This column first ran in The Tablet in October 2017
Studying the universe forces us to see ourselves in a new and often disorienting context. It’s not always easy. Talking with astronauts aboard the International Space Station on October 26 , Pope Francis asked them, “traveling in space, thinking about things we take for granted here on Earth like the concept of “up” or “down”… tell us, is there something in particular that has surprised you, living in the Space Station?” The American astronaut Mark VandeHei replied, “in this environment, where we really don’t need the concept of up and down, to get my bearings I still have to decide which direction to perceive as up.”
Every day in my meteorite lab I work with rocks that have passed through the sky (“meteorite” comes from the Greek word for sky), tangible evidence that the clouds are not an impenetrable barrier between us and rest of the solar system. We can touch pieces of other planets; they can touch us. Having astronauts in orbit only reinforces that realization.
This month, a new visitor has pushed our sense of connection to the universe even further. On October 19 , a researcher at the Pan-STAARS survey telescope in Hawaii, Rob Weryk, found a comet (albeit one without a tail) first designated as A/2017 U1. Then, after tracing its position on earlier Hawaii images and comparing results with his colleague Marco Micheli at the ESA telescope on Tenerife, they were able to calculate its orbit…
Now, ever since Johannes Kepler we’ve known that objects in our solar system don’t orbit the Sun in perfect circles, but rather in ellipses. A circle is simply an ellipse with zero eccentricity; values of eccentricity greater than zero indicate orbits that are like ovals, more and more stretched out as eccentricity grows, until the ultimate case of eccentricity equal to one gives you just a straight line. Obviously that no longer describes an orbit around the Sun, but an object falling straight into it.
Tracing the path of A/2017 U1, however, an eccentricity of 1.2 has emerged from the calculations. Eccentricity greater than one? What does that mean? It means, this object is not from anywhere around here. It is a visitor from another solar system… the first such we have ever detected.
Could it have started out in our own cloud of comets, far beyond Pluto? No; to reach its speed — topping out at nearly 90 kilometers per second — would require it to have been perturbed by something moving faster than any solar system object out there could move.
Is it going to hit the Earth? No; in fact, it had already passed us before we noticed it. It made its closest approach to the Sun, inside Mercury’s orbit, back on September 9, and passed by Earth’s orbit on October 14. We could only see it after it passed us, with the Sun now behind us as we looked.
Do we really know if it is a comet? No; it just might be a lump of rock. We’re rushing to observe it now as best we can, but it is small (about a quarter mile in diameter) and faint… getting fainter every day as it exits our solar system.
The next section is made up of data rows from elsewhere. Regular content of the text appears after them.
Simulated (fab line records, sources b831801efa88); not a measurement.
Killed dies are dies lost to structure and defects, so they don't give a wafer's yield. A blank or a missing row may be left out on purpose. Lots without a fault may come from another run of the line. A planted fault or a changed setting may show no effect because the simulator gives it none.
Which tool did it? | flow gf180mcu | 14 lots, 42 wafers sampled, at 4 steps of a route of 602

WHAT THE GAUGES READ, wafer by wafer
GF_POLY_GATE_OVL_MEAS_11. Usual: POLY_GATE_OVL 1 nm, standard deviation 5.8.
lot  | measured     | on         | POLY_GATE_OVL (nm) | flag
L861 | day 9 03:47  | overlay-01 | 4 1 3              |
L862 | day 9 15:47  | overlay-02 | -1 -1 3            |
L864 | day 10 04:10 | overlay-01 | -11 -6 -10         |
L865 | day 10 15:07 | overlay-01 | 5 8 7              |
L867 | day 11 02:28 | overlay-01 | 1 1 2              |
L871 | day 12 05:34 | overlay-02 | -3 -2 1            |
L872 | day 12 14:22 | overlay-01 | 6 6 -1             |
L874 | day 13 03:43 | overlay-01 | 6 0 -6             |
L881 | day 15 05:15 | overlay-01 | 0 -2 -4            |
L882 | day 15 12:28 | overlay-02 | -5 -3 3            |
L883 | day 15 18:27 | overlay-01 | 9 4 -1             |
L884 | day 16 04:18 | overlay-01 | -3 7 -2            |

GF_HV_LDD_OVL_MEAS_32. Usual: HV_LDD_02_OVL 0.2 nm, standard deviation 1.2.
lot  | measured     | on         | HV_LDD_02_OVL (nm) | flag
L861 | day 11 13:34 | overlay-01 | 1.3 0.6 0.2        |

Still, our hope is that detailed spectra might tell us if it is covered in exotic chemicals from its time in interstellar space, or just the same minerals we find on Earth. Of course, “normal” or “exotic” has as much meaning in the greater universe as “up” and “down.” We can only compare against what seems ordinary to us.
Incidentally, some call a comet without a tail, a “Manx” comet.
[The latest word on this visitor, now designated I1 2017/U1 and named ‘Oumuamua... looking at archived images from the ESA Gaia space telescope mapper has revealed the location of this body before it was discovered; with this extra information, a team of astronomers led by Coryn Bailer-Jones at the Max Planck Institute for Astronomy has suggested a small number of possible stars that it may have come from... or at least, passed near before it entered our system.]